Traffic safety puts change on radar in Pa.
Pennsylvania is the last state in the country to forbid local police from using radar for speed enforcement, but that could be changing.
State Sen. James R. Brewster, D-McKeesport, whose district includes Monroeville and Plum, said a Senate transportation committee hearing in Harrisburg in June renewed the debate with one big difference.
For the first time in more than 40 years, state police support the idea of local police use of radar or the newer laser-based, speed-enforcement system known as LIDAR.
The reason, he said, is safety.
Still, critics aren't happy.
State Sen. Jim Ferlo, D-Highland Park, is a longtime opponent of local radar use and says he hasn't changed his mind. Ferlo also isn't a fan of red light cameras being tested in Philadelphia and Pittsburgh or drunken driving checkpoints used everywhere.
He instead thinks regular police on patrol will make more arrests of impaired or distracted drivers than with other tactics.
He believes municipal police use of radar or LIDAR is “questionable,” he said. “I'm fearful it will be used as a revenue generator.”
He isn't alone in that view.
“Radar and LIDAR promote the establishment of speed traps,” said John Bowman, a spokesman for the Wisconsin-based National Motorists Association.
“We hope things stay the same in Pennsylvania,” Bowman said.
The association ranks Pennsylvania 41st among the 50 states for law enforcement use of DUI checkpoints and federally funded ticket blitzes.
Brewster said there are restrictions included in the legislation to thwart speed traps.
Brewster, a former mayor, said he listened to numerous versions of radar legislation. He said the General Assembly has no intention of allowing radar to be used as a money-maker.
“If any community somehow thinks they can take advantage of this and tries to have a speed trap, they will get a visit from law enforcement. The idea is to improve safety,” said Brewster, a member of the Senate Transportation Committee.
State Sen. Don White, R-Indiana, is “willing to support it, generally speaking,” said his spokesman Joe Pittman.

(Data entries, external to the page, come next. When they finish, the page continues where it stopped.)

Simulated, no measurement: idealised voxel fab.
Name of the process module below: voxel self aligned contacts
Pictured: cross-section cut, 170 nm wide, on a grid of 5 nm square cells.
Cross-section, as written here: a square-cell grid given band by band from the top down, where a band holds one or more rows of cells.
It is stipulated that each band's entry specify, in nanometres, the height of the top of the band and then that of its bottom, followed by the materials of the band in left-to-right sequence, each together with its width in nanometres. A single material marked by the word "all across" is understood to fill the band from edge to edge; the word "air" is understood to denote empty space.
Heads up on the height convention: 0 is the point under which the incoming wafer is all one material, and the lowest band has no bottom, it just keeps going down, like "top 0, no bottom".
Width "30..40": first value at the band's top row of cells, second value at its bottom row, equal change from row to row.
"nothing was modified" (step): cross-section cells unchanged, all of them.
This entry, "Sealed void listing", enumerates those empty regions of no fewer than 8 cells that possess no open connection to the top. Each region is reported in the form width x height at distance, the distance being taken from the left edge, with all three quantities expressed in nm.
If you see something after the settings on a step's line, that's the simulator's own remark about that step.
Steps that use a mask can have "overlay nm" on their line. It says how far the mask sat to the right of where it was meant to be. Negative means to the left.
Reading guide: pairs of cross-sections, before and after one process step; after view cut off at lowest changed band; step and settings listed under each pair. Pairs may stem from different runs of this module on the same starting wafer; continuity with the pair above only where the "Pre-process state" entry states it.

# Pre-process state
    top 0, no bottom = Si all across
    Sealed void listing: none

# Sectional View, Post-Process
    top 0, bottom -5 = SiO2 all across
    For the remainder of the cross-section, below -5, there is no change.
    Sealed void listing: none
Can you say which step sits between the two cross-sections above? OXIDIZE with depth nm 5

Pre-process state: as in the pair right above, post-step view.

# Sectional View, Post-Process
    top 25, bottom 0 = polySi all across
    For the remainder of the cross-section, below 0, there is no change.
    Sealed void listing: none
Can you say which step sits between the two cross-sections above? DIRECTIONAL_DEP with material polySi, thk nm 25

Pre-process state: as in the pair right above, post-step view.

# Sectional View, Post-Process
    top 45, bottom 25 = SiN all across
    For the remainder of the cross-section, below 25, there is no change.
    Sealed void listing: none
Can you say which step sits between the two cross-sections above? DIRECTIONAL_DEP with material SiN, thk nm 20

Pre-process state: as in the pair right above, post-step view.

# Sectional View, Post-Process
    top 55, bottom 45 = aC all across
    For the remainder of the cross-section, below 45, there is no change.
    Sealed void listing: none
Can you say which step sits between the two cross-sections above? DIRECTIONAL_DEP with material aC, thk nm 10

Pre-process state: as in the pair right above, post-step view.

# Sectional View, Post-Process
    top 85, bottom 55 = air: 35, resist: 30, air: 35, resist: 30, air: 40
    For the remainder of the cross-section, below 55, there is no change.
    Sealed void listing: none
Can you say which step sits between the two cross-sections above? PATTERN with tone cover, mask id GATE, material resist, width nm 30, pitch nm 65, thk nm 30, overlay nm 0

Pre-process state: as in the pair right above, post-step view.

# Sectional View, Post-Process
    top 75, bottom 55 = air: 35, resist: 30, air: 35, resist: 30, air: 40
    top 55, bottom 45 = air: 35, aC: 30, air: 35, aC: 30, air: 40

State Rep. Jeff Pyle, R-Ford City, said he is still reviewing the issue. For the past three weeks, the Appropriations Committee member has been immersed in budget wrangling.
“State police dropping their opposition is a big thing,” he noted.
Other area lawmakers didn't return calls for comment.
But local use of radar won't be happening soon.
The local radar bills are only at the hearing stage, and no votes are planned to push the issue to the floor of the Senate or House.
Some bill versions limit officers to use radar only on roads owned by the city, town, township or borough. Others bills would give local police the go ahead if more of the speeding ticket money is sent to municipalities.
“We have to fine tune them,” Brewster said. That process won't be easy or happen quickly.
Dane Merryman, executive director of the Pennsylvania Chiefs of Police Association, said local police radar use is long overdue.
Speed enforcement reduces deaths, he said.
“The same regulations and protocols that apply to state police would apply to municipal police,” he said. Worries about widespread abuse are “unfounded,” he added.
The retired state trooper and municipal officer said, from his experience, speeding is a major cause of accident and injury.
“This would be very proactive and we need it,” said Kittanning police Chief Bruce Matthews.
There often isn't room for VASCAR, a speed detection alternative, in neighborhoods, he said.
Radar or LIDAR would increase accuracy, Harrison police Chief Mike Klein said.
“It takes any human error out of it,” he said. “How is it OK for every other state to have this and Pennsylvania doesn't?”
West Deer police Chief Jon Lape said a municipality normally gets $17.50 from a $155 ticket for driving 10 mph over the speed limit. Most of the fine goes to the state.
If an officer goes to the district judge hearing to testify and the officer is off duty, then the $17.50 disappears for overtime, Lape said.
Springdale police Chief Julio F. Medeiros III finds the lack of local radar troublesome and maybe humorous.
“I have worked in Rhode Island, Nebraska and South Dakota. I've used radar since the 1980s and LIDAR since 2000. When I arrived in Pennsylvania, I asked, ‘Is this a joke?' and they said no. I absolutely endorse local police radar use. I endorse it 1,000 percent.”